Limits

Certain limits are applied in order to prevent any impact on service caused by accidental or deliberate abuse. Limits vary depending on the package associated with your account. You can view the limits for your package in the account dashboard.

PAYG accounts have high default limits, but far higher limits can be set if needed. All Committed Use package limits are customizable.

Contact us if your application requires limits beyond what’s currently set for your package.

Limits are either time-based, quantity-based or instantaneous rates. The effect of hitting or exceeding a limit varies depending on its type.

Limits are also categorized as local or global depending on whether they relate to a single resource, or the aggregate of all resources of a given type:

Local limits
relate to a single resource, such as an individual channel or connection. Examples of local limits include the maximum number of channels per connection and the maximum publish rate on a channel. Email notifications are not sent for local limits.
Global limits
relate to all resources associated with the account, such as peak connections. Global limits are an aggregate of usage across all applications in your account. Email notification warnings will be sent when a global limit is close to being reached, or has been reached.
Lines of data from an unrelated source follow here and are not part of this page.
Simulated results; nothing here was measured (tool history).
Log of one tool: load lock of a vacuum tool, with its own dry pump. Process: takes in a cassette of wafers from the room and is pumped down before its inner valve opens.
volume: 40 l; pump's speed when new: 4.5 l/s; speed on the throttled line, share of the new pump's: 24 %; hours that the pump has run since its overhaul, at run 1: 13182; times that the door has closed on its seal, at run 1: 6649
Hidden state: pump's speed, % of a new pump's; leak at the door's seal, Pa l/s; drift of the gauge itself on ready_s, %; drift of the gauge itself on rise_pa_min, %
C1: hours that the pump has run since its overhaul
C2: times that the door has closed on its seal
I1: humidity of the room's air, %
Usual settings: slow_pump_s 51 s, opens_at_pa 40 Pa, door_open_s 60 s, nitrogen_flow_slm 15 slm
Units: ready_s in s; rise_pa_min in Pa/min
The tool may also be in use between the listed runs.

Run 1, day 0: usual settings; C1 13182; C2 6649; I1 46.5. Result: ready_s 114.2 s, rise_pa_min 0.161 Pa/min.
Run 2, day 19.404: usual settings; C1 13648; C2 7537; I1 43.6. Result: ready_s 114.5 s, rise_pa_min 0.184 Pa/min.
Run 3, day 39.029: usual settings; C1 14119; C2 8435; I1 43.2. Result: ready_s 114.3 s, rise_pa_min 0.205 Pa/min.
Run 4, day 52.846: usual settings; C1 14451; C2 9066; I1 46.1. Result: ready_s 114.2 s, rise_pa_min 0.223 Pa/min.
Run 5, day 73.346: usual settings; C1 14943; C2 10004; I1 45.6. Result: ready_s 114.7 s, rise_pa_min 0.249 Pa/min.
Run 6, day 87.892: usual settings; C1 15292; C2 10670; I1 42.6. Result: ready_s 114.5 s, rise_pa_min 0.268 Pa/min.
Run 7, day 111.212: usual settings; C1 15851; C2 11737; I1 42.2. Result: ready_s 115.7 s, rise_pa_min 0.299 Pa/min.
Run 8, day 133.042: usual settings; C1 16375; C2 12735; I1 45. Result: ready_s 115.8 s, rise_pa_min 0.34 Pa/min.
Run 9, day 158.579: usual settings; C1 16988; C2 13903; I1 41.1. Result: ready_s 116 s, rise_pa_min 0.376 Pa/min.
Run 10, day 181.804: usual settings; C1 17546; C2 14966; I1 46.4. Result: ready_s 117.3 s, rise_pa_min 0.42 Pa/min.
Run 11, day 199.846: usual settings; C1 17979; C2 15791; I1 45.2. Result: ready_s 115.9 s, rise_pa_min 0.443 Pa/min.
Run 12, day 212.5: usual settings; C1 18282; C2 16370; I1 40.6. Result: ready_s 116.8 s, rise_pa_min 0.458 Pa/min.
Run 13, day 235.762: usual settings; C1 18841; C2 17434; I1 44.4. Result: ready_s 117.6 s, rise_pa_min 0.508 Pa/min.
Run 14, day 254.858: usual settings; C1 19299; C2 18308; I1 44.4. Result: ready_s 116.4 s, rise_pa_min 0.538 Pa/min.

Certain limits have both a soft and a hard limit:

Soft limits
are the lower threshold of a limit. For quota limits, the soft limit is equivalent to the actual quota. No restrictions are enforced when a soft limit is reached, however for quota limits, any usage above the soft limit is charged as overages.
Hard limits
are the point at which restrictions are enforced. They are always higher than the equivalent soft limit.

All notifications regarding limit warnings, rate limiting and exceeded limits are logged. Current and historic notifications can be viewed in your account. This includes details such as how much a limit was exceeded by and the expiry date of any blocks.

Instantaneous rate limits relate to the frequency of a given operation at a moment in time and are expressed as a number of operations per second. How local instantaneous rate limits and global instantaneous rate limits are applied differs.

Local instantaneous rate limits reject operations in excess of their hard limit and return an error code. For example, the default limit for the message publish rate on an individual channel is 50 messages per second (higher limits are available). Any message publish attempts in excess of the 50 messages per second will be rejected and an error code will be returned to the publisher.

Global instantaneous rate limits apply rate suppression to operations that exceed their hard limits. Rate suppression is calculated on a rolling probabilistic basis. For example, the default limit on a PAYG package for publishing messages into a queue is 200 messages per second. If a queue rule is attempting to publish 400 messages per second into the queue, each message will have a 50% chance of being rejected. The suppression probability is continuously updated based on the publishing rate.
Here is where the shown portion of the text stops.